Right now, many of those writers, the ones who make TV and movies, the ones we turn to when we are happy, sad, lonely, bored, devastated, joyful, alone or in a crowd, at home or in a hotel room, on airplanes and in the backs of cars, the writers who give us something to talk about and a way to connect and a way to see each other and understand the world and understand ourselves, the ones who write great shows and terrible shows and a lot of shows in the middle, who write jokes for Colbert and monologues for Roys and everything in between, who are the reason that every studio and network can have their own streaming channel, are on strike. Actual strike. Newsies strike. And they should be.

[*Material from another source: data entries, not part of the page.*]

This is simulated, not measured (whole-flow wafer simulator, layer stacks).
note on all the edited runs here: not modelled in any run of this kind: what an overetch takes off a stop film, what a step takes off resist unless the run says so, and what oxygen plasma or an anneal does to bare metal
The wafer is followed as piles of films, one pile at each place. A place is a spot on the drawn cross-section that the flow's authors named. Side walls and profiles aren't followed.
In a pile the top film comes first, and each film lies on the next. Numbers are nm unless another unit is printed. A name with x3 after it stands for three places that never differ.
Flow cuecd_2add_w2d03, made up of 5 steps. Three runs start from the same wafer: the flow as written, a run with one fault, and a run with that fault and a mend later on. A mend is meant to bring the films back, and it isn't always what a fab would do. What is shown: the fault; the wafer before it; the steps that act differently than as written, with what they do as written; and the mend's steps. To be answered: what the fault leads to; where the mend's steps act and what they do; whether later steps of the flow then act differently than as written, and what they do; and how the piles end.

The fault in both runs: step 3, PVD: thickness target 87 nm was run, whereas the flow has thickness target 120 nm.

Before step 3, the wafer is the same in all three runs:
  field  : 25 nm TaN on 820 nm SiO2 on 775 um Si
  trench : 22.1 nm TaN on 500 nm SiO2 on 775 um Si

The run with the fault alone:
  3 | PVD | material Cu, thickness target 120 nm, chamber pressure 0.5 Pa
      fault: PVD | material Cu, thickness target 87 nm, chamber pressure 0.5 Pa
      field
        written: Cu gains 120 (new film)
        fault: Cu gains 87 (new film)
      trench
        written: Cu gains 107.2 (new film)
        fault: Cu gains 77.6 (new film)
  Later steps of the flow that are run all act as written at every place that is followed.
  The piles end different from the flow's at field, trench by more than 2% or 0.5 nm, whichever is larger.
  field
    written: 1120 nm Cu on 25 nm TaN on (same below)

The streamers- Netflix, HBO slash HBOMax slash Max, Paramount plus, Apple plus, MGM plus, all the plusses and everyone else, are being huge dicks. They are absolutely refusing to fairly pay the people who are the very reason they have platforms at all. And they’re being pretty rude about it. Like, Elon Musk rude. This is not a case of two sides trying to come to an agreement. This is the emperor with no clothes trying to absolutely crush the tailor. This is Starbucks throwing their own coffee into the harbor. This is madness.
I love a good strike. Nothing makes me as happy as a one man picket line. This is a nation of strikers and protestors and honestly, we should do more of it. I especially love it when artists demand to be paid what they’re worth. I often wish I could send money to the writers of my favorite shows. I owe the women who make Black Lady Sketch Show so much. We all owe a year’s salary to everyone who worked on Succession. I probably owe Vince Gilligan a kidney. We, the people who live and die by what’s on TV tonight, who can’t wait to live text our favorite shows with our friends, who talk about the art of writing every day, owe it to our favorite writers to support them in this strike. I have no idea what that will look like. I imagine at some point, if this goes on long enough, there will be a fund to which we can donate. Perhaps we’ll be able to send pizza to picket lines. Whatever it is, we have to do it. For the sake of art, for the sake of writers, for the sake of great TV.
So thanks to the writers, for having the courage to make art and put it out there for all the world to see, and the courage to stop making art to stand out in the streets and demand fair pay. And to the streamers, seriously, fuck you.